Broadcasters are getting serious about HDTV, and for that we're all grateful. But some of them, and their sponsors, still don't get it.

If our local PBS station, KCET on Los Angeles, is any indication, PBS seems to be happy with standard definition widescreen DTV, with only one or two programs a night in full high definition. Perhaps a grant from one of those ubiquitous promotional ads that open virtually every show (PBS now has more advertising then Discovery HD) will do the trick. Or else more donations from "viewers like you."

While I'm picking on PBS, why does KCET state, on its website's high definition page, "For HD set owners whose cable providers aren't yet offering digital cable…" Listen up PBS, HDTV is digital, but digital cable, as it is generally defined by cable companies, is not the same thing as DTV or HDTV. With most cable providers, you must specifically request (and usually pay separately for) their DTV and HDTV service; you do not automatically get it if you sign up for "digital cable." That also applies to their premium stations. Just because you subscribe to HBO, for example, does not mean you will get HBO in high definition. You must specifically request the HD version—and generally pay extra for it, depending on the cable company.

Hey, TNT HD, your high def stuff looks great, but most of the time you're giving us standard definition, 4:3 programming stretched to a 16:9 aspect ratio (and not too artfully, either). Stretchy, standard def commercials, too! X-Files fans, in particular, take note. The X-Files DVDs (not among the best-look looking transfers) look better than TNT's fake high definition versions.

We're still well short of the day when all major sporting events are broadcast in high definition. And has anyone else noticed that most of those HD football broadcasts we do get are using edge enhancement on the long shots of the field from the press box? Medium shots and close-ups look great, but the custom of cranking up the sharpness on the full-field camera," a holdover from standard definition days, has got to go.

And you, over there, from ESPN. The HD you do looks great, but your attempt at decorative proscenium window boxes to dress up the still too-frequent standard definition broadcasts on your "high definition" channel merely reminds us that you need to invest in more HD equipment before you'll really deserve the name ESPN HD.

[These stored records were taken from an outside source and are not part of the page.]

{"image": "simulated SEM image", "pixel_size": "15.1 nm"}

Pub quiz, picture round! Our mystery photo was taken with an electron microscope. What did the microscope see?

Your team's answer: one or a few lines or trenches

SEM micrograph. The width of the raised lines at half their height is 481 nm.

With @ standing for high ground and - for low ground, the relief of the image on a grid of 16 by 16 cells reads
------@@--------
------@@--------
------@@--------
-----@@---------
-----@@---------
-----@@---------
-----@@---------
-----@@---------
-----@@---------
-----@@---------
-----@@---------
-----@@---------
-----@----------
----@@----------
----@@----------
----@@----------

Please, HBO, it's time to stop panning and scanning your cablecasts of 2.35:1 films to 1.78:1 so they fill the screen. That nasty habit began when TV shops didn't want to deal with those nasty black bars. But your audience is, we hope, a bit more sophisticated than that. You have carried a few true widescreen presentations of such films recently. Start doing it all the time.

And to the major networks who are also doing this Pan & Scam trick. Your audience is perhaps more interested in a full screen than an accurate representation of the movie, but give it a try.

When are some of you smaller channels going to give HDTV a shot? In particular, the Sci-Fi channel, which currently broadcasts many widescreen series (my current fav Battlestar Galactica among them) that look embarrassingly worse on cable than on their DVDs.

Finally, when are advertisers going to realize that some products demand HD commercials. Toilet bowl cleaners and denture adhesives, maybe not. But cars, cruises, and any manner of visually arresting products, definitely yes. And the only excuse for a standard definition ad for a high definition television is that the intended audience probably doesn't have an HD set yet! Thankfully, some advertisers have smartened-up, and for the upcoming Super Bowl, at least, we're promised more HD commercials than ever. I predict that far fewer toilets will be flushed in those four premium hours than ever before.